Richard L. Eldredge
Throughout its storied 58-year history, three things have remained constant at Atlanta’s politico watering hole Manuel’s Tavern. The city’s scribblers can always score a scoop if you wait around long enough. The tavern’s telepathic bartenders know you want another drink before you do. And at the end of the evening, your clothes are a walking billboard for Lucky Strikes.
No more. As of opening today, the tavern Manuel Maloof built is now completely smoke-free. Owner Brian Maloof made the official announcement on the bar’s Facebook page this week.
Veteran Atlanta sportswriter, author and Manuel’s regular Jack Wilkinson was breathing a sigh of relief Tuesday. Wilkinson told me: “If Ireland can do it [Ireland became the first country to go smoke-free in all public and workplaces in 2004], anybody can do it. Seriously.”

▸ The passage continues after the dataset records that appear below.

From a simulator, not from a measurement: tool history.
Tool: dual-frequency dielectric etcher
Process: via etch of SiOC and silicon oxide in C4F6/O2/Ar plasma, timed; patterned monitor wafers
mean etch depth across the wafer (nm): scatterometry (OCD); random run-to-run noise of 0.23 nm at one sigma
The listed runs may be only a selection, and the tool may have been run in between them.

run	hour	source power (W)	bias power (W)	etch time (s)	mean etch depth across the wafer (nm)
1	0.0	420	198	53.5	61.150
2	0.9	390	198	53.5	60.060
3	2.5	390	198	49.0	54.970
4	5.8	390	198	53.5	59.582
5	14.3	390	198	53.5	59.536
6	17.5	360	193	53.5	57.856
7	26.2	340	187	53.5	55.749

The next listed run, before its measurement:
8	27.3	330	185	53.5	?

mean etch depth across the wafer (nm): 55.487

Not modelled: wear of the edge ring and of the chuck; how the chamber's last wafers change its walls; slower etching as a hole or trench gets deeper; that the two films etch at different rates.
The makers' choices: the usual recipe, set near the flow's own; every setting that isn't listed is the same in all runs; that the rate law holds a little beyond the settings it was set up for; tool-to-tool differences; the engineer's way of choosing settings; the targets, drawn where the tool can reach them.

Wilkinson’s wife, City of Atlanta fire department spokeswoman Janet Ward, an occasional smoker, is also fine with the new policy. “If I want to smoke, I’ll just go outside,” she said. “It’s not going to be a big deal. It’s not the smoking that makes it Manuel’s. I’m sure they’ll lose a few people but probably gain far more people who had issues with the smoke.”
Even political gadfly and Manuel’s mainstay Tom Houck is OK with the new policy. In a Facebook message to me Tuesday, the former Creative Loafing columnist wrote: “A year ago, I would have been pissed off but I’ve quit smoking. So I’m thankful for a smoke-free environment. I guess it’s the wave of the future.”
To make the taste of the Nicorette gum a bit sweeter for puffing patrons today, Manuel’s is serving up a New Year’s Day special, including ham, collards, black-eyed peas and cornbread.
Most of the tavern’s 7,485 Facebook fans were also in favor of the new policy. Dissenter Gregory Allen Teal Jr. posted: “Manuel’s has the perfect set up to cater to both smokers and nonsmokers. It’s too bad that a few squeaky wheels get to ruin it for everyone else.” Patron Shaun Whitlock posted in response: “No, Gregory, having a ‘smoking section’ in a bar or restaurant is like having a peeing section in a pool.”
Jack Wilkinson (who, incidentally, was carrying around a plastic orange Manuel’s ashtray given to him by Manuel’s barkeep Bill McCluskey Tuesday) says he’ll selflessly make himself available outside today in the 40-degree temps for his tobacco-toting pals. “I’ve never smoked in my life,” he says. “But I’ll probably be out there in the parking lot providing counsel for those who do. I’ve got some friends who will no doubt need the support!”